To which my response is: fuck. Right. Off. I’m not going to be told when and how and with whom I may breed, by anyone, thanks. My body is mine: it’s not a tool of your crumbling kyriarchy, it’s not a self-replicating node in your future white race, and it's not a mute block to shore up a class structure contorting in the face of global migration. Fuck off with your misogynist frothings: I’m not anyone’s baby-making machine. I don’t care when I ‘should’ get pregnant. I’ll carry a child when I want, or not at all.

Moreover, the question begs itself: what precisely has been done over the past, hm, twenty-three years of my life to make it easy or attractive for me to have a child now that I’m in my twenties? Has anyone made it easier for me to combine childcare with my career? Is there a decent nursery placement system, a guarantee that I won’t be fired from my job? Can I definitely work flexibly or part-time and still bring in the money I’d need to raise a child in relative comfort? No? Then, as I may have mentioned, you can fuck right off.

The age when women had babies on everyone’s terms but theirs is dying, and when it finally dies myself and many other willing ladies will gladly line up to piss streams of contraceptive-hormone –laced urine on its sorry grave. Yes, I’m sure it was simpler when patriarchal capitalist social engineering could be affected by refusing to acknowledge a few billion women’s personal agency and capacity to say no. I’m sure it’d solve a few problems in the short term if one half of society suddenly went back to being an unpaid sub-class of slave labourers, squeezing out and raising babies of the correct class, creed and colour, all for free, for the good of the fatherland. But it’s not going to happen, and you can either accept that and work with us or you can shut up and quit your whining. Either way, you'll find yourself making space sooner or later in your boardrooms and offices and benches of justice for the children of 'foreign-born' mothers and for those mothers themselves.
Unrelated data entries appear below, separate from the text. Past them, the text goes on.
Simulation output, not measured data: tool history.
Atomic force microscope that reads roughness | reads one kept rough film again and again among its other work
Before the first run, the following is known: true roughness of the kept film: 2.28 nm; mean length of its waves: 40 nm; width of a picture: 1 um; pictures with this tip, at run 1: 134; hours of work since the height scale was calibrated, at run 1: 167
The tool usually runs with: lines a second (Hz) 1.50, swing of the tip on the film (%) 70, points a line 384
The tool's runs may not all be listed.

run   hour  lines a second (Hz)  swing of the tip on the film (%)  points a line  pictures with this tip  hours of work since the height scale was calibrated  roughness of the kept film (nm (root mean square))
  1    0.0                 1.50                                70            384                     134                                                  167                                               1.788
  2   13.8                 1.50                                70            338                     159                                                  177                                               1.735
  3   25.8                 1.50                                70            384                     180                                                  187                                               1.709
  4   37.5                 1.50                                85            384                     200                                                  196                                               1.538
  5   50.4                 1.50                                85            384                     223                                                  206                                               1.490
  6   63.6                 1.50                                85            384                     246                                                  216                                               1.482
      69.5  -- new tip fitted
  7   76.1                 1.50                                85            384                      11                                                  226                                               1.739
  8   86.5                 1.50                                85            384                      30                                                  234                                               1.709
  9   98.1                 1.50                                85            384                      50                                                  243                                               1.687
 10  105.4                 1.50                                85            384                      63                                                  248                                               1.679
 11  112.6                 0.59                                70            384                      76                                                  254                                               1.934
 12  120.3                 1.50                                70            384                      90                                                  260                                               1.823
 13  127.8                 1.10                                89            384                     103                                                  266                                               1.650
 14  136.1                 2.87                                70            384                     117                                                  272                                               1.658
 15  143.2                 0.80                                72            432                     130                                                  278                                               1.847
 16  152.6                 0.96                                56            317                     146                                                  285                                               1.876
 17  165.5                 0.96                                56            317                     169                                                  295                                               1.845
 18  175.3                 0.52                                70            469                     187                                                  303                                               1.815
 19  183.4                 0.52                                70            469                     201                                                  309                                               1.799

The sublime irony of all this is that if women’s concerns had been taken on board back when we first started pressing for reproductive freedom, if we hadn’t had to spend the past decade fighting campaigns to defend the few precious rights we have to control our own lives and bodies, if we had a system to facilitate free, safe, legal abortion as early as possible and as late as necessary, if we had the morning after pill free and on demand and available in our own homes, if we had a decent childcare system and real, comprehensive sex education in schools instead of the piss-poor, prudish information we dribble out to our children,leaving them to get their education from pornography and television, if we had any or all of that then the right wouldn’t be finding themselves blindsided by sudden demographic change. Because what happens when one is miserly about reproductive freedom is that only certain women are able to exercise it, and those women are almost inevitably the richer ones.

It’s a staggering insult that, more than forty years after abortion was legalised and equal pay acts came into force, the commentariat is blaming women for the fact that the lucky ones amongst us are choosing to exercise the privilege of having fewer children, a privilege that should be every woman’s right. It’s insulting to blame women for exercising the limited choices they have rather than accepting the real consequences of keeping those choices limited.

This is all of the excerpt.